Central banks have been pumping money into financial markets to make sure credit remains available and to reassure investors.

Investors also started wondering Monday whether last week's panic selling was an overreaction. Chi Lo, chief economist at Ping An of China Asset Management, said Asian markets were jittery because stocks had risen to precarious heights this year: Hong Kong's Hang Seng, for instance, was up 12% in 2007 before Friday's sell-off. At those levels, it didn't take much to persuade investors to sell and take some profits.
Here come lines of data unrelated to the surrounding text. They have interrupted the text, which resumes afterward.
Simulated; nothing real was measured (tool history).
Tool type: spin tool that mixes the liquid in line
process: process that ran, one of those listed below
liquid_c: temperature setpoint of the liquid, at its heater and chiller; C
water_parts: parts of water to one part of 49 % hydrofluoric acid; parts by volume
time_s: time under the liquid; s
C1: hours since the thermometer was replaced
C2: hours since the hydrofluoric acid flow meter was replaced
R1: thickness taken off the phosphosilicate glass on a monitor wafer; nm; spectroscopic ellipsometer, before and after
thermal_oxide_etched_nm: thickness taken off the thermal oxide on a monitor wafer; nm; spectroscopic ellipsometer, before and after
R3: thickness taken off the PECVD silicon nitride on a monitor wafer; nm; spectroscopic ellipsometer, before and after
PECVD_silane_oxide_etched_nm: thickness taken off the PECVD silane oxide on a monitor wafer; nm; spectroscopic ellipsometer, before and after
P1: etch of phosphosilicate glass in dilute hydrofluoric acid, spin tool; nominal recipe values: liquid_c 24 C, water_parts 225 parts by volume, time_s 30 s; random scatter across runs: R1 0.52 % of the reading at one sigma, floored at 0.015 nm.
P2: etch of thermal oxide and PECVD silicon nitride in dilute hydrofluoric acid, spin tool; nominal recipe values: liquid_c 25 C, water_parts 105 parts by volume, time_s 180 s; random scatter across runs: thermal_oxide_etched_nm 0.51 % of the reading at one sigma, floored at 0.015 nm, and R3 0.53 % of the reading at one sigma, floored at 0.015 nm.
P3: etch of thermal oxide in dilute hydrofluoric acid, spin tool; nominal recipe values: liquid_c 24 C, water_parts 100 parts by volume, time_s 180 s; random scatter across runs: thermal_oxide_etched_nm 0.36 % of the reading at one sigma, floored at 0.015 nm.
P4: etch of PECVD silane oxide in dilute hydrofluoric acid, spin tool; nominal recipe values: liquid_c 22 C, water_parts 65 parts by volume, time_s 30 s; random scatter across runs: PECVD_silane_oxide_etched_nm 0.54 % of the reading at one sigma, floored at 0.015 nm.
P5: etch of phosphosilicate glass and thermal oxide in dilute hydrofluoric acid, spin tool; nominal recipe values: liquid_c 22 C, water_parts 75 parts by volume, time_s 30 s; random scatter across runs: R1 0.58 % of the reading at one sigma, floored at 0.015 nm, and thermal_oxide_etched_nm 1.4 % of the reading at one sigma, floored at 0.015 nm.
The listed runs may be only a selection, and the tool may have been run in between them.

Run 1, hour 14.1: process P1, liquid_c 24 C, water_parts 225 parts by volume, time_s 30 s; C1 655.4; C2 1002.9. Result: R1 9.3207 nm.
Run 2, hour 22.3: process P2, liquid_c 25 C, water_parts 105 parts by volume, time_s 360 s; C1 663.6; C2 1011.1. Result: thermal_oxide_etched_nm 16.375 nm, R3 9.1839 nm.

"Today has been a little calmer, though people are still somewhat shaken" said Deborah Schuler, regional credit officer for the Moody's credit rating agency in Asia.

Schuler says Asian banks have few loans or investments in U.S. mortgages: They were mainly focused on lending in booming economies at home in Asia. "We haven't cut any (Asian bank credit) ratings, and we don't expect to," she said.

Before announcing its latest liquidity injection, the Fed said Monday it stood ready to supply more liquidity to the market. The federal funds rate traded at the central bank's target 5.25%; last week, a fed funds rate of about 6% triggered cash injections last week.

Overseas Monday, Japan's Nikkei stock average gained 0.2%. European stocks showed sharp gains after a sell-off Friday. Britain's FTSE 100 jumped 3%, Germany's DAX index added 1.8%, and France's CAC-40 rose 2.2%.

The dollar was mixed against other major world currencies. Gold futures fluctuated, while oil futures rose. Light, sweet crude rose $1.13 to $72.60 per barrel on the New York Mercantile Exchange.